At Sengakuji, just a spear's throw from where I used to live in Tokyo, all the relatives of the 47 ronin came as they do every year to burn incense and bask in the spirit of their ancestors. As one tv commentator pointed out, in terms of their times these ronin were criminals and seriously violated all sorts of laws, from murder to forced entry, but now they are heroes to a hero-needing nation, as it turns to this tale of 'criminals' for strength.

And what an incredible tale it is. It was all traced out in Yamashina yesterday, starting with Asano's injurious attack on the cruel and overbearing Kira in the Edo Palace. For this transgression of etiquette, Asano was ordered to commit seppuku (ritual suicide).

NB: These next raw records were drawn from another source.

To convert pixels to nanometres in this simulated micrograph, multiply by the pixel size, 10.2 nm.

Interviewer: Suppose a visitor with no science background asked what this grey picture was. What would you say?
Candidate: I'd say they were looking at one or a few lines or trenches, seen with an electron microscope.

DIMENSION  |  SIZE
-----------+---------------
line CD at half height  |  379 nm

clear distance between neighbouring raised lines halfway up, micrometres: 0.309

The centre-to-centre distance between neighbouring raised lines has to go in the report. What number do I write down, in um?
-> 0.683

Ooishi and the dishonored ronin then began plotting to avenge their lord. Their fortitude, integrity and willingness to forsake everything to restore their honor, a quality distinctly lacking in the leaders of today, made this event all the more poignant and meaningful to a public whose leaders seem to be more like Kira than Asano.

But it was strange to a westerner like me to see, at Ooishi jinja in Yamashina (where Ooishi had lived and prayed and where yesterday's samurai parade ended), all the demure ladies in kimono dancing their delicate and sensual steps around the bloody cloth, slung from a spear, that held the 'head' of Kira.